Data Discovery is currently in Private Preview and is not available for General Availability (GA). It should not be used in production environments, as features and functionality may change before the final GA release.
Handling Overlapping Conflicts
While classifying data, the providers may label an identical text under two different entities. This distinction arises from the detection strategies the classifiers adopt. Data Discovery handles these conflicts by applying certain rules on these conflicting entities.

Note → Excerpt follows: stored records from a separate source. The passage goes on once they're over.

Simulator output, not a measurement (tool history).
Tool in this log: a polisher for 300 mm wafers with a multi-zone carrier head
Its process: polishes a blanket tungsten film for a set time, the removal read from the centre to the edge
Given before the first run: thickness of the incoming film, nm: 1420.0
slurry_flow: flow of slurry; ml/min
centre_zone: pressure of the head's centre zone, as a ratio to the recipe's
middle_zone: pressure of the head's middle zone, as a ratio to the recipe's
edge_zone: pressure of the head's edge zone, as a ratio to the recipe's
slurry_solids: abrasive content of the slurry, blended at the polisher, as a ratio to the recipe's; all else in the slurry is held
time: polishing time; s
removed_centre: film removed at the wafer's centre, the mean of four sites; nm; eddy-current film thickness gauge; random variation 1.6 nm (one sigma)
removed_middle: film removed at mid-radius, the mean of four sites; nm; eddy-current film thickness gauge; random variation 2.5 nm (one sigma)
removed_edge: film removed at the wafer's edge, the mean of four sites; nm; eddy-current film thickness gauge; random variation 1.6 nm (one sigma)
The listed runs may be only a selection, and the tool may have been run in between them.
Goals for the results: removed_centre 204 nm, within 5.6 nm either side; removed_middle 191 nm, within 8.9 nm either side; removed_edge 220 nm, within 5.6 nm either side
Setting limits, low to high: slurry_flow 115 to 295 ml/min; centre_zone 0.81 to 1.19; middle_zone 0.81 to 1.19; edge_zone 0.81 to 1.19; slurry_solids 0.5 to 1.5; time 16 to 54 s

The rules for handling the conflicting entities are as follows:
No overlap: If the two entities do not conflict, retain the results in the original form.
For example,
Jake Filbert lives in Connecticut. If only Jake Filbert is identified, the result will be labeled as[NAME] lives in Connecticut.Full overlap: If both the entities overlap, the following logic will be applied:
- Select the entity with a higher confidence score.
- If both the entities contain the same confidence score, select the first entity.
For example,
Jake Filbert lives in Connecticut. Here, the name is recognized as [USER] with a score 0.7 and [NAME] with a score 0.9. As [NAME] has a higher score, the result will be labeled as[NAME] lives in Connecticut.One entity contained in other: If one entity is completely contained in the other, select the entity with the longer text.
For example,
jake@email.com. Here, the classifiers may recognize the text as [NAME] and [EMAIL]. As [EMAIL] is the longer text, the result will be labeled as[EMAIL].Partial intersection. If the two entities overlap partially, the result will be a combination of both.
For example,
092-33445. Here, the classifiers may recognize the text as [PHONE_NUMBER] and [SSN]. The result will be labeled as [PHONE_NUMBER&SSN].